Thursday, June 03, 2010

Fox in Eminent Domain Chicken Coop

Today on Fox News, the an eminent domain feature on the plight of the Willets Point property owners is running. The title of the segment-an ongoing series-is, "It's Your Land." The reporter on the story is Eric Shawn, and he blogs on the Willets Point plight-using sawdust entrepreneur Jake Bono as his symbol:

"This is not to disrespect the flag or America," says Jake Bono, "this is a symbol of when your property or life is in distress. Americans are supposed to turn the flag upside down in this way." Bono sits in the office of the building built by his grandfather, the feisty and pugnacious 34 year old wearing a blue tee-shirt emblazoned with an upside-down American flag and the words: "Distressed Americans." Another small upside down flag is hanging on the wall, and for Jake and his family business, Bono Sawdust Supply, you can't help see his frustration, disappointment, and shaken faith in our system that he holds so dear. He fears that he and his family's legacy will fall victim to eminent domain. "This is not what the founding fathers, this is not what is supposed to happen here in America," he says. "This is mind-boggling to us."

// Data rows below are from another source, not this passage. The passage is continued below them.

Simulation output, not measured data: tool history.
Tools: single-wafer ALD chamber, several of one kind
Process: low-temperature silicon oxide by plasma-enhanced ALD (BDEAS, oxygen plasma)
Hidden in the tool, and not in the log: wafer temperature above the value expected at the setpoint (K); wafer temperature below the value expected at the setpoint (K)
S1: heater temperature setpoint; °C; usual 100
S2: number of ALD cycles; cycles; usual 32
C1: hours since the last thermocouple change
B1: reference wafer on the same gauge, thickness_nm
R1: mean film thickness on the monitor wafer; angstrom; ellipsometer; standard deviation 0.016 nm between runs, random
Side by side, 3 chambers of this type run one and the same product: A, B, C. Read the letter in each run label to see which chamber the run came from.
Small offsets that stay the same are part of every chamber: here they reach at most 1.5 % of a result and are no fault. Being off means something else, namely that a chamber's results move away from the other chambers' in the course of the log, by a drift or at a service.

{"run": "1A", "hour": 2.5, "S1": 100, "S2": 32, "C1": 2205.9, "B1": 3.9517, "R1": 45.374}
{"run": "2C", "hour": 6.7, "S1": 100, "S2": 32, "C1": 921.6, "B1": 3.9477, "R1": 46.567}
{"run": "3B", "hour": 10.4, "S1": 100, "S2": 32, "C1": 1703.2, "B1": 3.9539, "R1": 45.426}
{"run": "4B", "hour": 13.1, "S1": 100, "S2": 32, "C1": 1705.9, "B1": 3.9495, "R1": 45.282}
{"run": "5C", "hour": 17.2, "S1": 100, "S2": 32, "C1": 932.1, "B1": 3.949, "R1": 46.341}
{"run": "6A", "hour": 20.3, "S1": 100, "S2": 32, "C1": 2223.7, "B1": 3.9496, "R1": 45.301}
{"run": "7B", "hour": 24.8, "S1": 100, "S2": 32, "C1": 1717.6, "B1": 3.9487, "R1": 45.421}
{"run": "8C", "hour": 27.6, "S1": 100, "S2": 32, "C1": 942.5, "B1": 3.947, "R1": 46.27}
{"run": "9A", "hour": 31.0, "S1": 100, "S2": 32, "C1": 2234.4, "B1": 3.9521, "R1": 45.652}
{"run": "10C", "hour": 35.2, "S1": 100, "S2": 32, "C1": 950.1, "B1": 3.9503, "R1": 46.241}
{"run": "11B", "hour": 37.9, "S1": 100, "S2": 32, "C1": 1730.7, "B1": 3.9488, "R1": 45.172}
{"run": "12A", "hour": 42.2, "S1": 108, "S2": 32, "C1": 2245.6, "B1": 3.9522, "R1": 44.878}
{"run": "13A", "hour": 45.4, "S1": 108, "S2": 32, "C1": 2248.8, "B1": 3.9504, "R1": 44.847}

But, as in all of these cases, there is always someone representing the side of progress-a march to the future that includes trampling on the rights of the little folks who stand in the way of the new order: "Willets Point needs to be cleaned up," says the Queens Borough President Helen Marshall. "It's not a place where anybody should be working." Marshall, who has worked on the issue for years, points out that for decades Willets Point had been an old ash dump, and now needs to be razed and reconstructed. Some of the roads are bumpy and barely passable. There are no sewers, so flooding is common. "There will be a lot of nice stores, people can shop," she predicts. "Queens should not be the dumping ground for the world."

"It's not a place where anyone should be working?" What a curious position for the borough leader to be taking when there are over two hundred businesses and two thousand workers in the path of the city's wrecking ball. And, of course, Helen Marshall, who labors so smoothly under the benevolent tutelage of  Master Mike Bloomberg, has been in the public sector for years and has never lifted a finger to improve these miserable working conditions-conditions caused by the city's malign neglect of the area.

But there are a number of salient facts about Willets Point that Marshal doesn't address. The project that the city envisioned will develop 9 million square feet-and within the complex will be a 1.2 million sq. ft. auto dependent shopping mall. But there's one big problem with all of this. The city doesn't have the road capacity to get the projected 80,000 car and truck trips a day in and out of the 61 acre site. It  has proposed building ramps on and off of the Van Wyck Expressway-but, as our own traffic consultant for Willets Point United has indicated-the ramps don't work.

That is why NY State DOT and the Federal Highway Administration has yet to sign off on the needed permission-and why hearings in the legislature on the issue are forthcoming this month. It seems that the consultants used by the city's economic development agency have managed to trip all, over themselves-with two different and contradictory traffic reports. Without the ramps, however, even the city admits that the project can't be built.

But there's an additional giant fly in the city's ointment. As Fox has reported-and as we have commented on-the NY State Court of Appeals has heard oral arguments on the eminent domain challenge to Columbia University's expansion. That challenge also involves less than honest consulting work. If the state's highest court upholds the Appellate decision knocking out the use of eminent domain for Columbia, it will make the Willets Point development extremely problematic.

But in both of these eminent domain challenges, a good part of the effort is to change the state's harmful legal restrictions on property rights. As we told Fox: "Others fault the state's eminent domain laws and think they should be changed to more appropriately favor property owners. "What we'd love to see, aside from not getting evicted at Willets Point, is for the state to change the law," says Richard Lipsky, a lobbyist and media consultant who advises the holdout property owners who have formed the group, Willets Point United. He says the state should "create a definition for what blight is, and what public use is, and offer some protections which don't exist under New York State law today."

What we don't need are Helen Marshall's grief counselors: "Ms. Marshall says the property owners are being treated fairly, and some have been offered substantial amounts of money for their properties. “The city has been very, very fair with them,” she says of the property owners, saying they are given relocation opportunities, and that “the city is still looking for places to make sure that everybody is taken care of.” But she understands some who are resisting. "You don't expect one hundred percent of the people to say, 'Oh, we'll pack up and go. That is not going to be the reality. I think you have to have people working with them from government who can understand the plight of those people," she notes, but insists that "the people who are left will have to leave eventually."

Fairness, we guess-like blight-is really in the eye of the beholder-and Marshall's jaundiced view of what's fair needs to be seen in the context of basic constitutional rights. We'll give Jake Boono the last word: "While officials praise the planned development, others like Bono remain with a shadow over their future. He knows, under the law, that the government can pay him what is considered a 'fair market value" for his property, whether he likes it or not. "They're not going to win," he vows. "They're going to try hard, but they are not going to win...We have to fight for our lives to keep what is ours."